Arizona, I Still Love H.E.R. (And You Too)
As a child hip-hop made me read books
And hip-hop made me wanna be a crook
And hip-hop gave me the way and something to say
And all I took in return is a second look
Party for the Fight to Write
I love rap music. I love the beat, the bass, the melody, and most definitely when DJ’s scratch the perfect sample. But more than all that - I love lyrics. Rap lyrics invoke so many different feelings and thoughts through images of love, hate, poverty, economic freedom, and many other opposite thoughts, feelings, and pictures. Rap music took me to neighborhoods and ways of life I had no idea even existed. Rap lyrics, like KRS-One said, are the ghettos CNN. Even before I’d ever seen the boroughs beyond the skyscrapers of New York City, I knew about the plight of the people who lived in places where “people piss[ed] on the sidewalks like they just don’t care.”
Rap lyrics were my teachers. I found in them analogies, metaphors, and word play that made me want to better understand the definition of words. When Sole clowned El-P (though we know who got the last laugh there), I looked up the word intrepid. I wasn’t mad at El-P because Sole said he “rip[ped] all the pages” out of dictionary looking for “big” words to rhyme. He basically performed the same trick Malcolm X did to better communicate with an intelligent society. El-P (and Malcolm X, of course) made me want to learn how to better explain myself and the world around me.
I learned about things I probably shouldn’t have at a young age. The first rap album I owned was Scarface’s first album - Mr. Scarface Is Back. I returned home and showed my Dad the jewel case holding a cover that showcased a bunch of dudes holding guns. He sat me down and we discussed explicit language (no stranger to that), violence (living in South Phoenix - no shocks there), and sex (for the first time). It should’ve made for a more uncomfortable discussion. It didn’t because I was too excited with the fact I was going to be able to keep it unlike the first album that ever felt like mine. See the first album I "possessed," (because my older brother couldn’t take it with him “upstate) was Too Short’s Life is Too Short. I was able to listen to it front to back a few times before my 5-year-old brother caught on to what I was trying to do inconspicuously in my darkened room. Extorted into letting him listen, we sat together in the dark and learned every lyric despite our lack of understanding about what each word meant. At that time, I just knew the force and delivery of each word made me feel like Short Dog was saying something important, poignant, and dangerous. My brother, on the other hand, needed to understand the meaning of those words I was content with simply listening to. So one day at the dinner table he asked my pops what a blowjob was. My father destroyed that tape that night. The impact was felt though. Those words were important, poignant, and dangerous. I needed to hear more rap lyrics. After that every rap song and rap lyrics made a hug impact.

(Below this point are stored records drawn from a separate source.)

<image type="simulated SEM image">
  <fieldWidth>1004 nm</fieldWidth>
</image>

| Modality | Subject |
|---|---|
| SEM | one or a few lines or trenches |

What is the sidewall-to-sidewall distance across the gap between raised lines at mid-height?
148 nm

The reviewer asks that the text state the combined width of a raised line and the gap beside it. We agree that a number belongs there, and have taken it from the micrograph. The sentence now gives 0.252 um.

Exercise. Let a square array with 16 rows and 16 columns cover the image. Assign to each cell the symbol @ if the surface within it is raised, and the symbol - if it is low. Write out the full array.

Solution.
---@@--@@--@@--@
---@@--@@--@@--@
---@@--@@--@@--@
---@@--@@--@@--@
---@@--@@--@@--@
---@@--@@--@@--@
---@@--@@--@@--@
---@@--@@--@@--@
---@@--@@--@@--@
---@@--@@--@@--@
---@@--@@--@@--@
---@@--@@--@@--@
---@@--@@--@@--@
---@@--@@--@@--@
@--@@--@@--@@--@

So I started writing lyrics down. I “wonder[ed] damn” how did Rakim and other rappers put together those sentences and rhymes. So I played, stopped, and rewound tapes until I had written every lyric and understood every bar. I felt cool being able to recite my favorite lyrics to my friends. But I felt even fresher because I knew them by heart. They were my true love.
Older and going to shows I took to professing my love of lyrics when an M.C. rocked dope rhymes. I yelled out, “lyrics, I love you,” because I truly did. I even became jealous years later of my former student’s dad (a fellow hip hop afficionado) who named his daughter, Lyric. Girlfriends and later my wife became upset with me when listening to music because I would stop the song and ask if they heard and understood what had just been spit. It broke up the continuity of the song and was a distraction, they said. To me though, that lyric could make the whole song. I would forever want more of that song, and maybe not so much the entire song, but that one line. Sometimes I listened, for example, simply because a lyric makes me laugh. Case in point is Riff Raff, who by no means was my or maybe even anybody’s "Rookie of the Year." But his lyrics on that joint, as always, were ridiculously funny. I appreciated the fact that he dropped a line about the Phoenix Suns and Dan Majerle. Although I doubt Dan Majerle would ever ride a strawberry Harley.
I felt lyrics importance and meaning the year 2pac and Biggie died. I chuckled when Dogg Pound stomped New York City and sarcastically exclaimed New York was the big city of dreams. Mobb Deep’s rebuttal was especially hard hitting. Their lyics clowned Pac for getting shot and screaming “louder than an opera.” Those lyrics and many others started and fed a rivalry of coasts. Because I took sides based on the coast's music I liked more, it hurt me when Big died. His life, testified to in some of the best lyrics ever, was the dream. My life would be a success when I lived like the lyrics in Juicy.
Good thing I had other rappers to remind me that everything wasn’t what it seemed. Jeru tha Damaja told me I was “playin myself” trying to be a big willie. The Roots reaffirmed that the “principles of true hip hop had been forsaken.” I believed real rap lyrics would return to the radio in 1997 when Lord Tariq and Peter Gunz dropped from Uptown but upon one listen to that record I decided I was sorely mistaken. I vowed never to listen the radio even again.
As I grew older I appreciated a more enlightened intelligent lyric and thought-provoking concept and again I fell in love. I sought music from the “underground.” I learned rappers came from everywhere. I could bump Living Legends from California, Oldominion from the northwest, Illogic from the midwest, Goodie Mob from the south, Sage Francis from Rhode Island, and even Canadian rappers like Buck 65. The lyrics I loved became more serious and more grown up. But I loved them nonetheless. Now I admit I love all different kinds of rap songs with a variety of lyrics. Beyond the blind adoration of my youth I can again listen to all types of lyrics and have a sense of who I am and appreciate rappers for who they are, not who I aspire to be. I love the honesty, the ridiculousness, the embellishing, the passion, and the things I still learn. I love lyrics because they’ve helped me live a full life. Now instead of taking a second look, I’d like to give back to the Arizona Hip Hop community and do what I can to promote and share with people the lyrics representing my hood.
For too long, I ignored the Arizona Hip Hop community. It's time to give back.
 An interesting side note about Riff Raff and lyrics is found at Rapgenuis.com, which is a site I personally love. (Another side note - Although I use to always visit ohhla.com, I now always frequent Rap Genuis.) If you go to Rapgenuis.com, Riff Raff explains his lyrics, which may come as a surprise becuase I'm pretty sure he was just rhyming random words - which is totally fine by me. The fact that a rapper like Riff Raff can "explain" his lyrics illustrates one of the reasons why lyrics are so important – they represent someone’s life (even if it is someone who has numerous logos tattooed on their body), they represent a human's thoughts and beliefs for us all to consume.